And in terms of the actual architecture, Neo is normal; it’s a normal clusterable database, so all of the architectural patterns you know still apply. You can still create systems with an app tier and a data tier, but one thing that Neo does allow you to do if you like, is because Neo is embeddable, you can actually take the Neo database, put it into your JVM process and then your deployment architecture simply becomes one kind of thing, one image that you deploy everywhere, so it’s a single tier architecture. I think perhaps the more interesting challenge isn’t so much around the kind of deployment architecture, I think Neo it’s so normal it’s boring in that sense but around data modeling, for many of us modeling in graphs is quite a new skill, we model for relational stores, we kind of know how to do that.
So we go to the whiteboard, we sketch out domain with our business stakeholders hopefully, we understand how the domain looks and how it all joins together and then we go away and we turn that into tables, into a normalized data model, because we are all good students from the university and we normalize the living day lights out of it. And then someone who really knows databases looks at it and says ‘No’, and then they go away and de-normalize it into something that is like “Wow, ok”. And that’s fine, we know how to do that, the downside of that of course, is that the thing we sketched on the whiteboard and the thing that we stored in the database is now very different. There is a lot of affinity, whereas when you are modeling in a graph, often the thing you draw on a whiteboard is actually the thing you store in the graph. But we are learning that, for example I was working with some folks a while ago who were doing email forensics. So they were looking for kind of corporate corruption.
They wanted to know if you and I were exchanging dubious emails about insider trading or something; it was fascinating stuff. We drew a graph that said something like “Jim emails Srini”. And that seemed well, because we have this rule of thumb that says if your graph is readable from left to right, if you can create a sentence than it’s probably correct. So we built this graph and it looked great and then when we came to query the graph, it wasn’t working. What’s going on? It looks right, Jim emails Srini, and we made the mistake there that we collapsed the domain entity into a relationship, actually Jim sent an email and he sent it to Srini. And then once we’ve realized we’ve collapsed that wrongly and then we reified this object, this node called an email and it was sent to Srini, it was cced to Alice and bcced to Bob, and then we found that Srini was an alias of Bob, then we started to find some interesting and devious patterns.
And I think that was a hard learned lesson for me that just because the graphic reads correctly you have to be careful that the entities are still surfaced explicitly in the graph. So even though I’m used to graphs I made that mistake. I won’t make it again, but it did catch me out that time.
Absolutely. So for those people who have a semantic web background they look at it and it’s like “Yes, so”, because that what you do on the semantic web, you say “I have this resource and it relates to those other resources in this way” and that’s really what Neo4J does, you have a resource, a noun, and then you declare through relationships how it relates to the rest of its world.

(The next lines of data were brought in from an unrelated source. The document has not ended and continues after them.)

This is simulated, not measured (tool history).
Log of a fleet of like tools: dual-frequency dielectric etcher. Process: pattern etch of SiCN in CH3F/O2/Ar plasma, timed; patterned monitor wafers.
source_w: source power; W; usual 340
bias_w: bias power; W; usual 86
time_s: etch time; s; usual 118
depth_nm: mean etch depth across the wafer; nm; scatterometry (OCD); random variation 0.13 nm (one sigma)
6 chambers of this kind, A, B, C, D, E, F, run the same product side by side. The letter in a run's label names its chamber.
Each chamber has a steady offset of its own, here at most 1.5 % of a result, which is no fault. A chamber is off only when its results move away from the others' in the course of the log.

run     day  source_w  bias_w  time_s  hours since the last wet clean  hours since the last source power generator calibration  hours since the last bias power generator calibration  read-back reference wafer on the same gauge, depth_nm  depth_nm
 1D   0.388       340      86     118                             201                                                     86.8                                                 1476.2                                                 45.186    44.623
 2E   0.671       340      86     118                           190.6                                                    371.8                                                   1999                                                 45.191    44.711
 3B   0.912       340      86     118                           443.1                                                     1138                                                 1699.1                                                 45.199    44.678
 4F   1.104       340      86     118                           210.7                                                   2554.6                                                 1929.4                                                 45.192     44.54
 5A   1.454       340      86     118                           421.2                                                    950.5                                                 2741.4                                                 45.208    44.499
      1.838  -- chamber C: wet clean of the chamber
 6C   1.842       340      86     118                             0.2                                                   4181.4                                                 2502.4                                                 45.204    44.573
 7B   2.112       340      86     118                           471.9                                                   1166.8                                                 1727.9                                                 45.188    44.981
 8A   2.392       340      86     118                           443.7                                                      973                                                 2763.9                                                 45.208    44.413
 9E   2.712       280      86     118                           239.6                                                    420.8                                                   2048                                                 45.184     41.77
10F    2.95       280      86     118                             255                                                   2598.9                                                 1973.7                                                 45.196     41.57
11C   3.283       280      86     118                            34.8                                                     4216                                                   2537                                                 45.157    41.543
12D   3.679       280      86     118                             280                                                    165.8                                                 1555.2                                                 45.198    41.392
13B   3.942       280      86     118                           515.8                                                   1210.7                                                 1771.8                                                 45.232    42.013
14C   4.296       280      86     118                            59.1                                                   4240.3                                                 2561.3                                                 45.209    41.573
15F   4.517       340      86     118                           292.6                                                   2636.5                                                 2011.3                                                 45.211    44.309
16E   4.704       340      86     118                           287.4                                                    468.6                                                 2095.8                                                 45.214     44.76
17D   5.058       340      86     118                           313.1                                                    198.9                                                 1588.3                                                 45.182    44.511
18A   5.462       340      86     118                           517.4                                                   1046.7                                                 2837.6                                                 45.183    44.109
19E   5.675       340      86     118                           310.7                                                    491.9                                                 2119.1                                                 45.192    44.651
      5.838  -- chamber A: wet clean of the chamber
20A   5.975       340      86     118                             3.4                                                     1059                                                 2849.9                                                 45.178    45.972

Sure, I mean if you think about what some web people do in the big fishing when they move from “www” to “ggg”, the giant global graph, really what they want is a data structure that agents can run over to discover information goals, and they want to do that at an enormous geographic scale. Neo4J is that same model but simply shrunk into a local database. So it’s the same kind of data model where you have relationships between entities, relationships are very semantically rich, but instead of running by agents across the web, instead I have a little robot, I like to think of it, which runs my graph inside Neo4J to find my information goals. So it’s a micro cousin if you like of the semantic web which actually means that if you are building services for the semantic web, Neo tends to make a very good database for hosting that data. Because projecting the small graph onto the big graph, which is the web is quite a straightforward thing to do. A little impedance mismatch.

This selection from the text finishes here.